1,400 Transistors for One Perfect Game of Tic-Tac-Toe

Who needs integrated circuits? Certainly not Philipp Schilk, who has designed and built a circuit from nothing but discrete transistors that plays Tic-Tac-Toe. However, while it is an impressive feat, you might not want to give up on integrated circuits just yet. Using discrete components increases the complexity, size, and cost of devices by orders of magnitude. But it sure does look cool, and we are glad that Schilk went through the exercise.

Schilk created a fully functional implementation of the classic game, complete with both player-versus-player and player-versus-computer modes. The system can detect all win and draw conditions and even reject invalid moves. What makes it different, however, is not what it does, but how it does it: every piece of logic is realized using individual transistors.

The project began in simulation, where Schilk first developed the design using a graphical logic tool. Initially, the computer opponent relied on a ROM-based lookup table, mapping board states to optimal moves. While effective, this approach proved inefficient, as only a small fraction of possible inputs represented valid game states. Seeking a more elegant solution, Schilk replaced the memory-based system with a purely combinational logic engine capable of perfect play.
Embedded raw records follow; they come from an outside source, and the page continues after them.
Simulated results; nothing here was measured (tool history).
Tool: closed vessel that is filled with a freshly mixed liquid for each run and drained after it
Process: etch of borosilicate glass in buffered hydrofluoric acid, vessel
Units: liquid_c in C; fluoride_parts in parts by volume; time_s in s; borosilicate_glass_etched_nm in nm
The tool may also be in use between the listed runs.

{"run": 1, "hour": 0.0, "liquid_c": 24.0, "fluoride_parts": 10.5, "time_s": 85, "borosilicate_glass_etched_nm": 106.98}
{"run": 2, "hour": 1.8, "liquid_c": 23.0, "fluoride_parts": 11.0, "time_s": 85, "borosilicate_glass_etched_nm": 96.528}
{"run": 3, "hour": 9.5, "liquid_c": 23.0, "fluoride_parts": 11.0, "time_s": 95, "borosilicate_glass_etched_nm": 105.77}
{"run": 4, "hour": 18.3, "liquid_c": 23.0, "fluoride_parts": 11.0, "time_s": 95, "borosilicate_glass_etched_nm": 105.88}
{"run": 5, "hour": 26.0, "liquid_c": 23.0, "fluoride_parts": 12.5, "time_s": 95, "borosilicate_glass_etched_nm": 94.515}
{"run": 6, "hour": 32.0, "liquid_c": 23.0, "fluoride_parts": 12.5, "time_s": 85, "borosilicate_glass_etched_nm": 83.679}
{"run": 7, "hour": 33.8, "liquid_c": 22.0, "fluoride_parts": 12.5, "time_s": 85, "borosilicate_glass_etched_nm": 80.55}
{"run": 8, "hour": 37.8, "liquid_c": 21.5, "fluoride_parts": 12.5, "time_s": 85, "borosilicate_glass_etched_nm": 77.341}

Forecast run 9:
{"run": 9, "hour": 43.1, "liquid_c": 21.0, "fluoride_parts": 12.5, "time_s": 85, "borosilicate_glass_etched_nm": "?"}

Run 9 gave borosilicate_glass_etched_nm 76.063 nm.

The final hardware design uses 19 flip-flops to track the game state and active player, along with a network of logic gates constructed from basic transistor-level building blocks. In total, the system comprises approximately 1,400 transistors, with the game engine alone accounting for over 1,000. Each logic function — from simple NOT gates to more complex decision-making circuits — was designed hierarchically, mimicking professional integrated circuit workflows.

Physically, the board is divided into two sections: a main area handling user input, clocking, and display, and a secondary area dedicated to the game engine. The board is densely routed in a Manhattan-style layout, reflecting the sheer scale of implementing even simple logic without modern conveniences.

To make decisions, the system uses a chain of decision gates, each corresponding to a specific board condition. These gates evaluate scenarios in priority order — winning moves first, then blocking the opponent, preventing forks, and finally selecting optimal positions like the center or corners. Once a condition is met, subsequent gates are disabled, effectively creating a hardware-based if-else structure.

Assembly was one of the biggest challenges of the build. Hand-placing and soldering thousands of components led to multiple revisions, with early prototypes suffering from reliability issues due to PCB warping. Ultimately, professionally assembled boards were required to achieve consistent operation.

While wildly impractical by modern standards, Schilk’s transistor-based Tic-Tac-Toe machine is a great way to learn digital logic fundamentals. It strips computing down to its bare essentials, offering a tangible reminder of the complexity hidden inside the chips we take for granted every day.